Dandys Monkey With Duran

by David Peisner
April 16, 2003

Nick Rhodes co-produces new Dandy Warhols record

"It's not an Eighties record, but it's definitely approached more that way," says Dandy Warhols' guitarist Peter Holmstrom of the band's fourth album, Welcome to the Monkey House, due July 22nd. The Oregon alt-rock foursome -- which also includes vocalist/guitarist Courtney Taylor-Taylor, drummer Brent DeBoer and keyboardist Zia McCabe -- recruited Duran Duran keyboardist Nick Rhodes as the album's co-producer, and Rhodes' bandmate Simon LeBon to sing backing vocals. The end result, according to Holmstrom is "the usual Dandy Warhols kind of sound, but achieved with less guitars and more Eighties-sounding keyboards."

It's the band's first release since 2000's Thirteen Tales From Urban Bohemia, a more classic-rock-tinged record that produced the minor hit "Bohemian Like You." The band spent nearly a year and a half recording Monkey House, splitting time between studios in London, New York and their hometown, Portland. The jet-setting was made necessary by the band's far-flung collaborators.

"We tried to get Nick Rhodes to come to Portland and work in our shitty little studio, but he wasn't having any of that," Holmstrom explains. "So we had to go to London and work in a fancy studio."

Rhodes, whom Dandy Warhols met through his friendship with their Capitol Records A&R man, initially came aboard to lend keyboards to one track, but the relationship quickly grew into something more substantial with Rhodes co-producing nearly three-quarters of the album. Tony Visconti, well-known for his production work for David Bowie and T. Rex, helped twiddle the knobs for two additional tunes, and legendary Chic guitarist Nile Rodgers contributes a signature guitar line to a song called "Scientist." "Nile was working with Duran Duran across the hall, so it was just like, 'Hey Nile, there's a guitar. Do something,'" Holmstrom says.

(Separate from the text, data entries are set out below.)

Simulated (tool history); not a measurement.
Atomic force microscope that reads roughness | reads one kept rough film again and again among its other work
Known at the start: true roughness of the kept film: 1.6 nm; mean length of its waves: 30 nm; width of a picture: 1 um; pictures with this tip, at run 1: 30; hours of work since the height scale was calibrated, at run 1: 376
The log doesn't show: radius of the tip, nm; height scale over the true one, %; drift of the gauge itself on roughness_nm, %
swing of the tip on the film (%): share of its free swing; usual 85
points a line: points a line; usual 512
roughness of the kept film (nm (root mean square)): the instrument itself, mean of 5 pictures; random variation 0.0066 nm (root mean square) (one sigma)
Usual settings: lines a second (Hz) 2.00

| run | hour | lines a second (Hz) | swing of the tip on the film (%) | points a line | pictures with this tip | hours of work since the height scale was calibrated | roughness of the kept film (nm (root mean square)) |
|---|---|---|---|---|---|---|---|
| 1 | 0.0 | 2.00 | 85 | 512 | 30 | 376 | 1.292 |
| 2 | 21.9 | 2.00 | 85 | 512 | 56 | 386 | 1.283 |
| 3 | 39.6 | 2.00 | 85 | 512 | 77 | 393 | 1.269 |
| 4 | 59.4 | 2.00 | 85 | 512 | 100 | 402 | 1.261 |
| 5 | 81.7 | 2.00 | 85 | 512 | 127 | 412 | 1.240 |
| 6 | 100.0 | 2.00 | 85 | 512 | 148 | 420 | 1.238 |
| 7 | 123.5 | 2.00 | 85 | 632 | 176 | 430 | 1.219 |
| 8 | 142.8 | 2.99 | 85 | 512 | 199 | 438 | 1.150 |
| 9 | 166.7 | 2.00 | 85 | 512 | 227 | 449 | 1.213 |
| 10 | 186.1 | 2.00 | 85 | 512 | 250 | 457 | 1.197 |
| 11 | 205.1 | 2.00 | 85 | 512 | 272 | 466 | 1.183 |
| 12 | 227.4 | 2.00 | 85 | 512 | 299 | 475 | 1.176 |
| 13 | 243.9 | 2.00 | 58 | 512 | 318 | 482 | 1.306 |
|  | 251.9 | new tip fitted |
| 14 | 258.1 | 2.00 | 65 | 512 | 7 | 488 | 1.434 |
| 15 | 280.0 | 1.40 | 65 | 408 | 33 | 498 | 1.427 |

The record's first single, "We Used to Be Friends," is fueled by buzzing keyboards and handclaps and is closest to the sound of the band's last record. Holmstrom compares another song, "The Last High," which was co-written with ex-Lemonhead Evan Dando, to Bowie's "Ashes to Ashes." "Nick did the most soulful sounding analog keyboard solo you've ever heard on it. I think it's the best song we've ever done."